StudioDaily: What cameras did you shoot with, and how many did you have?
Christian Lamb: I had 13 Sony F55s and one Phantom for my high-speed shots. I had shot a series of stills myself on one of the scouts when I watched the show, and on the first night, December 28, I was able to walk with the Phantom DP and get very specific angles throughout the set. he was untethered and I wasn't going to be able to see him during the shoot while I was on the TV truck, so I wanted to make sure he got the specifics of what I was looking for. He had a checklist and went through all of those things. When I got to go through those shots, it was a gold mine.
How many nights did you actually shoot?
December 30 and 31 were the actual multi-camera live performance with the TV truck and 13 cameras running simultaneously. On the 28th, I filmed the load-in, so much of what you see in the five-minute intro is from the 28th.
Did you use footage from both nights freely, or did you privilege footage from the final show on the 31st?

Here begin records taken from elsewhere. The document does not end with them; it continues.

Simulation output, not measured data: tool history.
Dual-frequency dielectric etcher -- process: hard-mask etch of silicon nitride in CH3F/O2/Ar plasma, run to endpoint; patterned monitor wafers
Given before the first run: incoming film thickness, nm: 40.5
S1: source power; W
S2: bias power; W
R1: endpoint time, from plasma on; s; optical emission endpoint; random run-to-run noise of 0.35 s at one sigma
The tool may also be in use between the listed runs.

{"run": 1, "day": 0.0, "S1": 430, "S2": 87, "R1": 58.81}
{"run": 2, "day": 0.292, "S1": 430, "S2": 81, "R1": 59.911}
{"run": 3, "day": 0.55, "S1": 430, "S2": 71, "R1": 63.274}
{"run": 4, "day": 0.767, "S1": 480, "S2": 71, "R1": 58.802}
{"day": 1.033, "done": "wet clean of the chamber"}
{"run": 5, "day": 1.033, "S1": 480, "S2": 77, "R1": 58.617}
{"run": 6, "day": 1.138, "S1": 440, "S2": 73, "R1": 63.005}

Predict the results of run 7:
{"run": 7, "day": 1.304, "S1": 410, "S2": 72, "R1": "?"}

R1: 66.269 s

When we went in to edit, the 31st definitely served as the backbone of the entire performance. I was insistent, of course, that the band wear exactly the same thing both nights — even if it was a bandana or accessory, I wanted to make sure it was perfect from night to night. But on the 30th I had totally different camera positions from the 31st. I wanted to maximize my coverage. We had two different camera plots, so it's definitely a mix of the two nights, but leaning more heavily on the 31st. It was challenging in that respect. When we came in, there were very few seat kills, so when we made camera plots for Staples, I had to wedge the positions in where I could get them, including a 50-foot Technocrane.
You had a 50-foot Technocrane inside a sold-out Staples Center?
I had to shoehorn it in. It had a postage-stamp footprint.
That must have been impressive. Were you able to get a good live edit during the show, or did the edit come together in post?
We had a traditional framework on the truck. I had an AD and a TD. Because the ISOs were primary to what we were doing, my focus was absolutely on getting every single composition right — making sure the cameras were in the right place. My TD did a line cut live, so we came away from the show and we had that, and it facilitates everything when it comes to post. When you have the proper line cut, you can lay on top of that — but overall my eyes were entirely on the ISOs, not the pacing of the cut.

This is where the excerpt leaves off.